SEC and Ripple Release Escrowed Funds in Landmark XRP Litigation
Ripple and the United States Securities and Exchange Commission (SEC) filed a joint motion on Thursday seeking the release of $125 million in funds held in escrow. According to the parties’ agreement, $50 million will be directed to the SEC as payment for the civil penalty, while the remaining $75 million will be returned to Ripple, subject to court approval.
Submitting the filing, attorneys emphasized the resources needed to avoid further judicial proceedings: “The parties’ proposed resolution will preserve the resources of the Second Circuit by avoiding the need to decide appeals, obviate any remand for further proceedings in this Court, and bring 4.5 years of hard-fought litigation to an end.”
The underlying SEC lawsuit against Ripple represents a pivotal moment in U.S. cryptocurrency securities regulation. The resolution formally concludes a case deemed a symbolic victory for the industry, particularly following the ruling in late 2023.
From Ruling to Resolution
In July 2023, Judge Analisa Torres issued a landmark decision in the case, finding that secondary marketplace sales of the XRP token do not meet the definition of securities under the Howey Test. This provided significant relief and recognition to the industry.
However, Judge Torres ruled that certain early distribution methods, involving sales of XRP to investors as compensation for investments, did amount to securities transactions.

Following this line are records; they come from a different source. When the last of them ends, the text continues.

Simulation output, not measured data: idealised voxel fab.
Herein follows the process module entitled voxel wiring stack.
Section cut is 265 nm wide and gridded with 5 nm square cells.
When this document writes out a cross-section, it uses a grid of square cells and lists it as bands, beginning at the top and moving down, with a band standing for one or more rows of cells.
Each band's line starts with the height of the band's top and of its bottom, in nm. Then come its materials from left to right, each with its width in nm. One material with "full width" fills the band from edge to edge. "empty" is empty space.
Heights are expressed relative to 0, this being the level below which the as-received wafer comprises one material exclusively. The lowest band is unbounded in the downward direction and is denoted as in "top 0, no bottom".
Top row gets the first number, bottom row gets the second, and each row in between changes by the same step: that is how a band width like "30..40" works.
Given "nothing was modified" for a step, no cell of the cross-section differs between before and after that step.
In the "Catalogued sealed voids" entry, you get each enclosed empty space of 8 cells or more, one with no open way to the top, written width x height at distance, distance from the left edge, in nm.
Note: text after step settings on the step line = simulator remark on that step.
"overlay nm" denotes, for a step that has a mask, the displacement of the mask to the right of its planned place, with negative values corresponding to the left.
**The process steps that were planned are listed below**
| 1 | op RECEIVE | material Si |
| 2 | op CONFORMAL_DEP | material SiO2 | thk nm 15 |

The case reached a formal resolution in August 2024 when Judge Torres issued a stipulated final judgment holding Ripple liable for selling XRP as a security during its initial funding rounds and imposing a $125 million civil penalty.
Seeking to challenge the ruling amidst the lead-up to the 2024 US presidential election, the SEC filed an appeal in October 2024.
On March 19, 2025, Ripple CEO Brad Garlinghouse, posting on X (formerly Twitter), announced that the SEC had withdrawn its appeal. Subsequently, Ripple agreed to dismiss its own appeal, effectively ending the litigation without further judicial review of the substantive legal issues decided by the lower court.
This mutual agreement resulted in the refund of the $75 million portion of the penalty, returning that amount to Ripple while acknowledging the Court’s significant jurisdictional stipulation concerning the statutory definition of the term ‘security’.
The resolution confirms a key point debated throughout the proceeding: that while the initial distribution mechanism tying token sales to investment “returns” likely constitutes security activity, the open market resale of unvested or existing tokens may fall outside that scope.
The winding down of this five-year case underscores the transformative impact litigation can have on shaping nascent financial markets, even when its formal conclusion does not definitively establish a universal interpretive framework applicable to all token offerings.